Fearing that thousands of students would fail the new test
and be held back a grade, and that hundreds of schools
could face penalties under the federal No Child Left Behind
law, the board voted to reduce the number of questions that
students must answer correctly to pass it, to 20 out of 36,
from 24, for third-grade reading.
Texas has not been alone in lowering its testing standards
in recent months. Educators in other states have been
making similar decisions as they seek to avoid the
penalties that the federal law imposes on schools whose
students fare poorly on standardized tests. Since President
Bush signed the law in January 2002, all 50 states have
presented plans for compliance. But some experts say there
is only a veneer of acquiescence. Quietly, they say, states
are doing their best to avoid costly sanctions.
Michigan's standards had been among the nation's highest,
which caused problems last year when 1,513 schools there
were labeled under the law as needing improvement, more
than in any other state. So Michigan officials lowered the
percentage of students who must pass statewide tests to
certify a school as making adequate progress - to 42
percent, from 75 percent of high school students on English
tests, for example. That reduced the number of schools so
labeled to 216.
Colorado employed another tactic that will result in fewer
schools being labeled as needing improvement. It overhauled
the grading system used on its tests, lumping students
previously characterized on the basis of test scores as
"partially proficient" with those called "proficient."
"Some states are lowering the passing scores, they're
redefining schools in need of improvement and they're
deferring the hard task of achievement-boosting into the
distant future," said Chester E. Finn Jr., a former
assistant secretary of education who supports the law's
goal of raising standards. "That's a really cynical
approach."
Under the law, states that fail to comply risk losing
federal education money. Schools deemed failing several
years in a row must offer tutoring to low-achieving
students and, eventually, can be forced into complete
reorganization. But the law leaves it up to the states to
establish their own standards of success.
Some experts also fault the law for requiring states to
bring 100 percent of students up to proficiency in reading
and math by 2014, a level they say has never been achieved
in any state or country.
"The severe sanctions may hinder educational excellence,"
said Robert L. Linn, a professor at the University of
Colorado who is the immediate past president of the
American Educational Research Association, "because they
implicitly encourage states to water down their content and
performance standards in order to reduce the risk of
sanctions."
Federal officials disagree. Dan Langan, a spokesman for the
Department of Education, said the department had closely
monitored all states' preparations for compliance with the
law and was satisfied that the law would not bring lower
standards. "The law includes safeguards to hold states
accountable," Mr. Langan said. "They have flexibility to
set proficiency levels, but there are enough checks in
place to make sure they cannot game the system.
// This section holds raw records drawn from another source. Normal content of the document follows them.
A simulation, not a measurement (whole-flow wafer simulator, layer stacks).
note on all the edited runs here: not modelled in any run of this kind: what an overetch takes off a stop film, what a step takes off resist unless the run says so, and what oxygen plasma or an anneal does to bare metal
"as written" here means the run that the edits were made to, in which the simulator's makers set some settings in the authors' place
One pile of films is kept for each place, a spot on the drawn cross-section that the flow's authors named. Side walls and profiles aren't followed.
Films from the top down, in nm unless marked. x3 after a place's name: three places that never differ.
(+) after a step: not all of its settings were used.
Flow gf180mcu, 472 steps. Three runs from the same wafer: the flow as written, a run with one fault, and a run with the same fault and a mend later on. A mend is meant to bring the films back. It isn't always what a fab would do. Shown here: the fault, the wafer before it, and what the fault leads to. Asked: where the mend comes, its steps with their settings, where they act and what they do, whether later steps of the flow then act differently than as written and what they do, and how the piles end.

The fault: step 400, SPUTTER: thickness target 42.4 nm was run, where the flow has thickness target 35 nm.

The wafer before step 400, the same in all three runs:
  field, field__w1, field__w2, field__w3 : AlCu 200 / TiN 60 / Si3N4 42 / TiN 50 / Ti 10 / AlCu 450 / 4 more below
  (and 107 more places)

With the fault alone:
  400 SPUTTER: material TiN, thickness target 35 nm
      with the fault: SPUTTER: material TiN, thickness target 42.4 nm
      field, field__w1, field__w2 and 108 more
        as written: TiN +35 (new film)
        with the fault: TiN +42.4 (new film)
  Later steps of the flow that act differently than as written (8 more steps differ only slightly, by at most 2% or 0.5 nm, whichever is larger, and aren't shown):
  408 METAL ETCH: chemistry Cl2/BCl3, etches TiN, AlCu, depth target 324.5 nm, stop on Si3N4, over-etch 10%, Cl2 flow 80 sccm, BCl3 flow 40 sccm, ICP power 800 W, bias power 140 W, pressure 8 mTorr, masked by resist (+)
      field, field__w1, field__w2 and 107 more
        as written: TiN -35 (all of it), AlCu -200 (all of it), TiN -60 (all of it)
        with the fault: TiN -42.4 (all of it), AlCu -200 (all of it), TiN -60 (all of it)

"So we reject the argument that states won't set and keep
high standards," he said.
The 600-page law, Mr. Bush's basic education initiative,
was passed with bipartisan backing four months after Sept.
11, 2001. Many prominent Democrats, however, have since
withdrawn their support, including Representative Richard
A. Gephardt of Missouri, who recently described it as "a
phony gimmick."
"We were all suckered into it," Mr. Gephardt said. "It's a
fraud."
Four United States senators are backing a bill that would
allow states to obtain waivers from the law's requirements,
and legislators in Minnesota, New Hampshire and Hawaii are
considering proposals for those states to opt out of it.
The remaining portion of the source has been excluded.